CFGAccurate
Here we describe angr’s CFGAccurate analysis in details, as well as some important concepts like context sensitivity and Function Manager of angr.
General ideas
A basic analysis that one might carry out on a binary is a Control Flow Graph. A CFG is a graph with (conceptually) basic blocks as nodes and jumps/calls/rets/etc as edges.
In angr, there are two types of CFG that can be generated: a fast CFG (CFGFast) and an accurate CFG (CFGAccurate). As their names suggested, generating a fast CFG is usually much faster than generating the accurate one. In general, CFGFast is what you need. This page discusses CFGAccurate.
An accurate CFG can be constructed by doing:
>>> import angr
# load your project
>>> b = angr.Project('/bin/true', load_options={'auto_load_libs': False})
# generate an accurate CFG
>>> cfg = b.analyses.CFGAccurate(keep_state=True)
Of course, there are several options for customized CFGs.
Option | Description |
---|---|
context_sensitivity_level | This sets the context sensitivity level of the analysis. See the context sensitivity level section below for more information. This is 1 by default. |
starts | A list of addresses, to use as entry points into the analysis. |
avoid_runs | A list of addresses to ignore in the analysis. |
call_depth | Limit the depth of the analysis to some number calls. This is useful for checking which functions a specific function can directly jump to (by setting call_depth to 1). |
initial_state | An initial state can be provided to the CFG, which it will use throughout its analysis. |
keep_state | To save memory, the state at each basic block is discarded by default. If keep_state is True, the state is saved in the CFGNode. |
enable_symbolic_back_traversal | Whether to enable an intensive technique for resolving indirect jumps |
enable_advanced_backward_slicing | Whether to enable another intensive technique for resolving direct jumps |
more! | Examine the docstring on b.analyses.CFGAccurate for more up-to-date options |
Context Sensitivity Level
angr constructs a CFG by executing every basic block and seeing where it goes. This introduces some challenges: a basic block can act differently in different contexts. For example, if a block ends in a function return, the target of that return will be different, depending on different callers of the function containing that basic block.

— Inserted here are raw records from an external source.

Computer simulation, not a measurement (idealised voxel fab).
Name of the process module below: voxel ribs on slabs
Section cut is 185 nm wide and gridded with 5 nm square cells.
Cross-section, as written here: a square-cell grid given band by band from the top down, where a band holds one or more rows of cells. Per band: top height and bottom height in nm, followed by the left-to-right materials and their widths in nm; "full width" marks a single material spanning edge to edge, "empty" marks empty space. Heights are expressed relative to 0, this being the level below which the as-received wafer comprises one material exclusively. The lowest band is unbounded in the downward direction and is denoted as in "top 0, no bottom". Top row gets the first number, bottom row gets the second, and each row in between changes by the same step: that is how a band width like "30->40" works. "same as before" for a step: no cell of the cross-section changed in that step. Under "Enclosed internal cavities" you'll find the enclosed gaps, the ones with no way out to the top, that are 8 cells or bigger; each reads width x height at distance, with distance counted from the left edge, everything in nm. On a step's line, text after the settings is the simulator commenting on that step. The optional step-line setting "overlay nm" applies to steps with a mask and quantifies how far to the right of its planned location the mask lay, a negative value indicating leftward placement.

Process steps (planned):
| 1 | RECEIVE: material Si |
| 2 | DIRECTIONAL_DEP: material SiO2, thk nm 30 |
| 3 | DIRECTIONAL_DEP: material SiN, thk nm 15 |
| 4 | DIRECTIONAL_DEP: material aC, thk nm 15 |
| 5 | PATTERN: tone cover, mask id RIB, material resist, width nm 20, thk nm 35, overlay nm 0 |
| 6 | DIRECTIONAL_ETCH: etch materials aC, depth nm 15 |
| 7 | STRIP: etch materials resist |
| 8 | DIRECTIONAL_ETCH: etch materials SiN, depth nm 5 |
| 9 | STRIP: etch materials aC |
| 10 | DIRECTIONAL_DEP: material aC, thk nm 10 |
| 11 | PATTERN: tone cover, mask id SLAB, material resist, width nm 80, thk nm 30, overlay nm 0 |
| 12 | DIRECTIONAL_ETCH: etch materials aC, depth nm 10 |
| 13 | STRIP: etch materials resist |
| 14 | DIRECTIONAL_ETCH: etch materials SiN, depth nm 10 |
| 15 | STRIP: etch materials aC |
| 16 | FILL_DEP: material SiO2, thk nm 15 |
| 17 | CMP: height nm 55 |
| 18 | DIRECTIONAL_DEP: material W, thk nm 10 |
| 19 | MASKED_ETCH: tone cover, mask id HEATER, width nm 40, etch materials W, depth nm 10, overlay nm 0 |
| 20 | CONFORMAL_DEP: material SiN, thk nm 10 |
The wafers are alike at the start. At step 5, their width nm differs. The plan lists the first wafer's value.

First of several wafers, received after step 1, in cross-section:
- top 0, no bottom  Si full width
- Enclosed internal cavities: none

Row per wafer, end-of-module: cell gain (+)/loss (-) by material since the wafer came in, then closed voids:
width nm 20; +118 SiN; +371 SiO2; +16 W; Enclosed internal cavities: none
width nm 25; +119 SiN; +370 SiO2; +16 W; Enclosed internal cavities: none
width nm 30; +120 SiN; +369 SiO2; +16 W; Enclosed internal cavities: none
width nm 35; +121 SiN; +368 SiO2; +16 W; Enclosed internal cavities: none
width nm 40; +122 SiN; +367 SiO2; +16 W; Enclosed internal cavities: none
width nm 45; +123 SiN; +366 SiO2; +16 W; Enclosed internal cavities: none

The context sensitivity level is, conceptually, the number of such callers to keep on the callstack. To explain this concept, let's look at the following code:
void error(char *error)
{
puts(error);
}
void alpha()
{
puts("alpha");
error("alpha!");
}
void beta()
{
puts("beta");
error("beta!");
}
void main()
{
alpha();
beta();
}
The above sample has four call chains: main>alpha>puts
, main>alpha>error>puts
and main>beta>puts
, and main>beta>error>puts
.
While, in this case, angr can probably execute both call chains, this becomes unfeasible for larger binaries.
Thus, angr executes the blocks with states limited by the context sensitivity level.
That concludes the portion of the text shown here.